A Season of Sanity, at Last?

2:00 PM -- Is Washington about to give broadband service providers an early Christmas gift, in the form of a more rational approach to net neutrality?

We should know more by Thursday of this week.

That's when Federal Communications Commission (FCC) chairman Julius Genachowski would have to circulate any new proposal on net neutrality among his fellow commissioners, if it is to be considered at the Dec. 21 FCC meeting.

That meeting has been pushed back a week, prompting investment firm Stifel, Nicolaus & Co. Inc. to speculate that Genachowski may be producing a new net neutrality proposal that wouldn't pull broadband services back into the more heavily regulated realm of the Communications Act's Title II rules.

Cable and telecom service providers have been shuddering at the thought of seeing broadband subject to the same kinds of regulations once developed for monopoly voice, despite FCC claims that the full power of Title II would not be brought to bear. (See Cable Tees Off on FCC's 'Third Way' Proposal.)

It's also possible that Genachowski is taking note of what European regulators are doing -- and not doing -- regarding net neutrality and traffic management by broadband service providers.

On the heels of an announcement by the UK government that ISPs there would be allowed to charge content providers to prioritize their traffic, Neelie Kroes, vice president for the Digital Agenda at the European Commission , spoke on net neutrality and said the EC's policy goals will be to protect investment as well as competition.

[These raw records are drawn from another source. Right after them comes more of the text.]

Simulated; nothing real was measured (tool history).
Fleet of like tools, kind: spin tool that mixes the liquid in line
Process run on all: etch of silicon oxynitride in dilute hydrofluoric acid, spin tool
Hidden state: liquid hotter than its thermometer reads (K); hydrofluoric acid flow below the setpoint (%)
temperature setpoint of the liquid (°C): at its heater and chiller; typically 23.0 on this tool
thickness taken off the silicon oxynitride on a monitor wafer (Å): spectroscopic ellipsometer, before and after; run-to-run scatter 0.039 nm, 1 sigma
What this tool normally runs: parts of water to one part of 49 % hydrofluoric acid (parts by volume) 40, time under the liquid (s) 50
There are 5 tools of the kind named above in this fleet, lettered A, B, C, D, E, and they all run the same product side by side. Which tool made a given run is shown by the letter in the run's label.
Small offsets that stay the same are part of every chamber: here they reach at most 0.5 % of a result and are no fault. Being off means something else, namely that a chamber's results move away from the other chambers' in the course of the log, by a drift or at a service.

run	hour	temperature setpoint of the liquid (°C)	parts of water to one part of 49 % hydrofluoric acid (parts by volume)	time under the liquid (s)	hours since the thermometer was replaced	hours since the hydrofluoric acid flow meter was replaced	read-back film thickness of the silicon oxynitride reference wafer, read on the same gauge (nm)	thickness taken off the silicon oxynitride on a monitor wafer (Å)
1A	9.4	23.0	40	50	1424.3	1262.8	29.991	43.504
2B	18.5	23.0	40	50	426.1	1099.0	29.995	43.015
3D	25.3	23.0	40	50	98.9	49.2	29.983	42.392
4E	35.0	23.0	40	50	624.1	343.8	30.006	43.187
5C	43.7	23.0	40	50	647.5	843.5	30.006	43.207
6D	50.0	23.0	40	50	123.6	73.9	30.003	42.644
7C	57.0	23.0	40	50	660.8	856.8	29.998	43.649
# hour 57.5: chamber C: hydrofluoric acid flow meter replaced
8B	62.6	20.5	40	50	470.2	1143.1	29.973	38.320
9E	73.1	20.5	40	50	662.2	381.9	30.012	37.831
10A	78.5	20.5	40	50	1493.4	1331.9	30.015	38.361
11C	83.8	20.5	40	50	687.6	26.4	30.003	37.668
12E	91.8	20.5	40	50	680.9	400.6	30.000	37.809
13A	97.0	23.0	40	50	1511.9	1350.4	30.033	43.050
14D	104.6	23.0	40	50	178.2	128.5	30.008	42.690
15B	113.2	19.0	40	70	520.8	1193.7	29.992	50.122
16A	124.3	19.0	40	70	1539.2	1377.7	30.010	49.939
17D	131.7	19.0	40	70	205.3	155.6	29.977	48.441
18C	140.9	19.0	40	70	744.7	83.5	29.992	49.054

Rather than impose new regulations that might discourage broadband investment, Kroes said the EC will focus on encouraging competition, requiring ISPs to keep consumers informed and aware of traffic management and other policies, and protecting the ability to switch providers so that consumers can easily "reward" both good and bad ISP behavior.

That approach builds in consumer protection without layering on onerous rules designed to solve a problem that doesn't yet exist. It's the kind of rational thinking that would be nice to see in D.C. -- at the holiday season or any other time.